Author William Cratty

William Cratty


William Cratty has worked in the energy industry since 1965, and has been a technical sales executive for CPower since 2007. He holds a bachelor’s degree in engineering from the US Merchant Marine Academy and has been granted three US patents for his design of a high availability power system. William grew up on the same street as one of the most famous American singers of the 20th century, but he only tells that story in person.

Buildings Evolve. Your Building Management System Should, too.

By William Cratty | July 13, 2016

In 1992, I co-authored a chapter for the second edition of the Energy Management Handbook titled “Energy Management Control Systems.” In it I described, among other ideas and practices, the importance of software to facilitate the ongoing success of an efficient energy management control system (EMCS).

We’ve seen a host of innovation in the energy industry during the 25 years since I originally published this chapter, but the principles I introduced remain sound.

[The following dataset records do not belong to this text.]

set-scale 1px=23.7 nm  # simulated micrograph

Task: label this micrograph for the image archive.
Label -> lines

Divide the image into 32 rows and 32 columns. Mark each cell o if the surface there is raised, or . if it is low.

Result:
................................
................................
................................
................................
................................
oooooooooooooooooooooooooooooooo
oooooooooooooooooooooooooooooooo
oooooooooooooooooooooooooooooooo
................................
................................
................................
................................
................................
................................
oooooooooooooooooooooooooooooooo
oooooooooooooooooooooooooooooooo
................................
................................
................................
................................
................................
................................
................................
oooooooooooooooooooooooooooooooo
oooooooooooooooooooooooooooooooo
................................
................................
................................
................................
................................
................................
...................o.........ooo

Today the combination of automated building controls and up-to-date software can lead to an organization earning significant revenue through demand response participation. The key to optimizing demand response and maximizing your earnings comes down to maintaining your building management system so it can become an efficient tool for demand response.

Building usage and programming logic should evolve in lockstep.
Commercial building usage and environments continuously change throughout their lifetime. Activities, processes, schedules, space configuration and populations vary from time to time. When Building Management Systems (BMS) are first installed, the software programing logic (i.e. control sequencing, set points, etc.) is configured for building usage at that time.

It is essential that programming logic be kept current with any changes in a building’s use and environment. Failure to do so can result in control sequences and set points being over ridden, which negates the benefits envisioned by the intended energy management strategies.

Certain components of a building management system require regular maintenance.
Occupancy schedules need to be managed on a day-to-day basis at buildings that have sporadic after-hours occupancy, i.e. schedule a specific zone to be occupied for specific hours on a specific day. HVAC control sequences, set points, and zonal environmental control need to be periodically adjusted to adapt to changing usage and conditions.

Crucial components are often overlooked.
BMS maintenance agreements are a discretionary cost. These agreements typically focus on system hardware, which is perceived to be more impactful on the budget than software maintenance.

However, inefficient energy management can have a significantly greater impact on the budget. Vendors provide training for in-house staff on minimal software maintenance, such as—for example—changing set points and scheduling after-hours events, during initial installation.

This maintenance feature disappears when trained staff move on; however, changes to control sequencing require the use of vendor software engineers which require additional expenditures. Building staff are alert to hardware maintenance needs but tend not to recognize when software maintenance is needed.

A well-maintained building management system is advantageous for optimized demand response.
Demand response can be implemented with minimal disruption to building environmental conditions and usage when BMS programming logic is maintained current, whereas building conditions and usage in a building with a poorly maintained system can become uncomfortable causing disruption to building activity when responding to demand response events.

Demand response payments provide a source of funding for incorporating demand response sequencing and software maintenance in the BMS vendor’s ongoing maintenance agreement. CPower can advise on demand response control logic specific to each ISO.

Maintaining BMS software current not only ensures energy savings intended when the system was first installed but also provides a solid platform to reap substantial energy cost offsets afforded by participating in demand response. CPower can work with building managers to optimize the financial benefits that can accrue from participating in demand response by interfacing with the BMS to automate demand response event action and enhance performance with minimal impact on building environment.